# Model Sensitivity Analysis for Fraud Detection Pipeline

This notebook helps you analyze and improve the sensitivity of your fraud detection model pipeline. It loads the existing model, evaluates its predictions on sample inputs, analyzes feature importances, and explores retraining and more complex models to improve performance.

## 1. Load the Existing Model Pipeline

Load the trained model pipeline from `models/dbt_fraud_detection_pipeline.pkl` using joblib.

In [None]:
import joblib
import os

# Path to the trained model pipeline
model_path = os.path.join('models', 'dbt_fraud_detection_pipeline.pkl')
model = joblib.load(model_path)
print(f"Loaded model pipeline from: {model_path}")

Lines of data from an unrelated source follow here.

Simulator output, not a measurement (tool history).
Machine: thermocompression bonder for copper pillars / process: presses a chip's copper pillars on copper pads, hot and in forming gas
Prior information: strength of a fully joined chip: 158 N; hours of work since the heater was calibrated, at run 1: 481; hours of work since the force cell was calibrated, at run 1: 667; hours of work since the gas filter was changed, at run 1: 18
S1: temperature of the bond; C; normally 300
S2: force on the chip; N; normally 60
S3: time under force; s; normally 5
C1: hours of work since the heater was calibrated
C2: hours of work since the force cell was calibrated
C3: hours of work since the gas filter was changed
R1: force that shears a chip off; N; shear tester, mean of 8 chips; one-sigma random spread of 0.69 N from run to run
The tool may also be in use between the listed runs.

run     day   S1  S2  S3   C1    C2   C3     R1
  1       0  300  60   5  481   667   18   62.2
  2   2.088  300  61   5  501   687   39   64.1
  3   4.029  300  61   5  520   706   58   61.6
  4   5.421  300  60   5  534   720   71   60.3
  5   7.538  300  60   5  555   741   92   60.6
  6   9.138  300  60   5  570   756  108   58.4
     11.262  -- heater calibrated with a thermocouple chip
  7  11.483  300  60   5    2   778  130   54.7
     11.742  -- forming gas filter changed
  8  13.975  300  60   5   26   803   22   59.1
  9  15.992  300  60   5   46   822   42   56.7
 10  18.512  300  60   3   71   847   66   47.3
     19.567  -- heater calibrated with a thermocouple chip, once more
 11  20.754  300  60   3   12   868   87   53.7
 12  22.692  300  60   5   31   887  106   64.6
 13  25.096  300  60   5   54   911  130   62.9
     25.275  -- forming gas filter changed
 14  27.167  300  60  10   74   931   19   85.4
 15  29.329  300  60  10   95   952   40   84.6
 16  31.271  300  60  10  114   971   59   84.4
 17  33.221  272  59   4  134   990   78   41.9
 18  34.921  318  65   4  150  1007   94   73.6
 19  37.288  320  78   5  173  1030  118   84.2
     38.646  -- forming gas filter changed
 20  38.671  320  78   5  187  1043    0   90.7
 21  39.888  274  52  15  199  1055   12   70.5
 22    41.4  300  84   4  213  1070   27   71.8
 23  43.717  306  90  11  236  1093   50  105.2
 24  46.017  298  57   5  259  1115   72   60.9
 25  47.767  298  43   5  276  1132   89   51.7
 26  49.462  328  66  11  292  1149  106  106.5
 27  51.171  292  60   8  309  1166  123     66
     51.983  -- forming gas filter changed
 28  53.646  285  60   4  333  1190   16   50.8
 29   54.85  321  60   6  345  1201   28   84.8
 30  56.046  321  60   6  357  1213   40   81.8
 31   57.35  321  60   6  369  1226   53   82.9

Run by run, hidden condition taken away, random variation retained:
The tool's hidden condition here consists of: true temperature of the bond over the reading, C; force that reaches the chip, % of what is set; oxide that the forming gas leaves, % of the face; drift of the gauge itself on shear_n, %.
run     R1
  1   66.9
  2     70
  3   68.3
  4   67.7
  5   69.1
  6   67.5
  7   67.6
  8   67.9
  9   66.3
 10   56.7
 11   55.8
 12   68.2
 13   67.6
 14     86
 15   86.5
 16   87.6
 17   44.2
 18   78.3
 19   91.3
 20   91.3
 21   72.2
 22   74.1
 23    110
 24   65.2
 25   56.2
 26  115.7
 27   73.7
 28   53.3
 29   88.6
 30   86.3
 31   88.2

## 2. Evaluate Model Sensitivity on Sample Inputs

Load sample JSON files from `test_samples/` and use the model pipeline to predict outputs. Compare predictions for different samples.

In [None]:
import pandas as pd
import glob
import json

# Find all sample JSON files in test_samples/
sample_files = glob.glob('test_samples/*.json')
print(f"Found sample files: {sample_files}")

# Predict for each sample and show results
for file in sample_files:
    with open(file, 'r') as f:
        sample = json.load(f)
    df = pd.DataFrame([sample])
    pred = model.predict(df)[0]
    prob = model.predict_proba(df)[0]
    print(f"File: {file}")
    print(f"Prediction: {pred}, Probabilities: {prob}")
    print('-' * 40)

## 3. Analyze Feature Importances

Extract and visualize feature importances from the trained model (if supported, e.g., tree-based models or logistic regression coefficients).

In [None]:
import matplotlib.pyplot as plt
import numpy as np

# Try to extract feature importances from the classifier
clf = model.named_steps.get('classifier', None)
preprocessor = model.named_steps.get('preprocessor', None)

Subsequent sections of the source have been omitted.